How can I spawn instanced static mesh through code?

Hello, I’ve got an actor class that act’s as a tile. I have a system that puts those tiles into place. When I run the game I see the actors spawn where they should but they are listing in the outliner. I see something like 5000 of these actors. Even though as a test these actors static mesh is only a single triangle. Then I ran across Rama’s instance static mesh videos and I see him spawn thousands of these cubes which appear to not only have more vertices, but also collision attached to each cube. He then uses his editor hotkey setup to link them all together under one node which appears to dramatically increase performance.

I’m curious how I would go about linking my actor list as a instanced static mesh through code. Are these additional duplicates attached to one actor as a static mesh component? Also do I need to download Rama’s plugin to be able to do this or is his a plugin for convenience within the editor? Thanks in advance!

Ya, it seems there are many problems with Rama’s work. We advise against using this author’s plugins.

who is “we” if you count more than yourself?

i would say it like this:
the engine has much improvement behind and of course some things changed…
its a great thing rama was so kind and doing all the tutorials, samples and libraries which is paired with big engagement and huge effort.
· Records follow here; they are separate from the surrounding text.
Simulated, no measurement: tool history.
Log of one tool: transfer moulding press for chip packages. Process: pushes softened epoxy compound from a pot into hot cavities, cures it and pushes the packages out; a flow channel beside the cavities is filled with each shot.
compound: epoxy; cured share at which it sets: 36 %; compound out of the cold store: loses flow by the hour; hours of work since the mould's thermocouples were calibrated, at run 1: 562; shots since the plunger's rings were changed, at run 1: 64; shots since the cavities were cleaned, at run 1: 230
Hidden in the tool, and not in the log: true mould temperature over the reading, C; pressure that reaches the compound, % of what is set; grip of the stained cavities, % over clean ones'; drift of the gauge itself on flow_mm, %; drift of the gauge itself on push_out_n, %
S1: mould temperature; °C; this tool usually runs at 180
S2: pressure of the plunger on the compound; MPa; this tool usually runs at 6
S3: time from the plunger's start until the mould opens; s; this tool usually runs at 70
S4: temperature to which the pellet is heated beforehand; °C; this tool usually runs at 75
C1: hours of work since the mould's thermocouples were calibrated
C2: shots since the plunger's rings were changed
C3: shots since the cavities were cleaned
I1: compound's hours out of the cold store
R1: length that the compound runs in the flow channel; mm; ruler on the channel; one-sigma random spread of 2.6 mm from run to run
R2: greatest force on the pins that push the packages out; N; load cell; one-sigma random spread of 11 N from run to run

i can not count how often i learned from his stuff…
thank you rama :slight_smile:

on the other side you may be right in some ways but the thing is, it is much more effort necessary to take care over all the stuff he did for the community…
i bet he is working on his own game :wink:
hey and the tutorials are still good, you just need to know what changed or how to fix and even don’t need to be a code hero for that.

@Thumper:
Take a look on the examples… splines track in example or youtube

Instanced mesh rendering can be faster
because it requires a single draw call
when rendering an object n times
(normally that requires n draw calls).
It saves mostly CPU time (if you are
not bound by that you don’t see a
benefit). It only helps if you have at
least a few (depends on GPU/driver, a
number of 8 might be reasonable but
that might have changed) as there is
some overhead. When combing draw calls
to one you are limited to make changes
per object. The transformation matrix
can be changed, some UV and other
things. The cull mode cannot be
changed…
written by Martin Mittring from Epic (Instanced Static Mesh Bug - Asset Creation - Epic Developer Community Forums)

so in short you can use instanced mesh rendering to increase the rendering speed but its limited in functionality (shadows etc)

Actually I found This link to be very helpful. I was able to use the Hierarchical Instanced Static Mesh Component instead. It supports per instance LODing.

Also, yeah, Rama’s stuff is awesome. Very helpful!

That hasn’t been my experience, his work is top notch.

It is great, but note Rama’s own disclaimer - the plugin was written without always having access to the engine source - so therein issues exist, but only if you’re doing something different.

In our case, we were passing arrays from a VM, converting from one language to another, then using a derivative implementation of the plugin to parse the array (happens to be sparse matrix). So there were a few crashes, resulting from perhaps insufficiently delicate implementation.

On a more general note, if using a C++ Project, and compiling using VS - when disabling the plugin - a whole lot of hurt results. The plugin cripples VS for some odd reason, Windows as well - basically it is more cost effective to format and start over.

So if you play by Rama’s rules, nothing should be buggy inherently due to its mere implementation. We are currently going over the plugin, to find these sort of errors, and we hope to share the augmented work with the community and Rama.

That may be, but my question wasn’t how to use ramas plug-in, rather how one can spawn an instanced static mesh. To which I provided a link for future readers where they can find a tangential solution using something similar. I’m going to mark this answered unless someone would like to add examples or reference material that can assist others.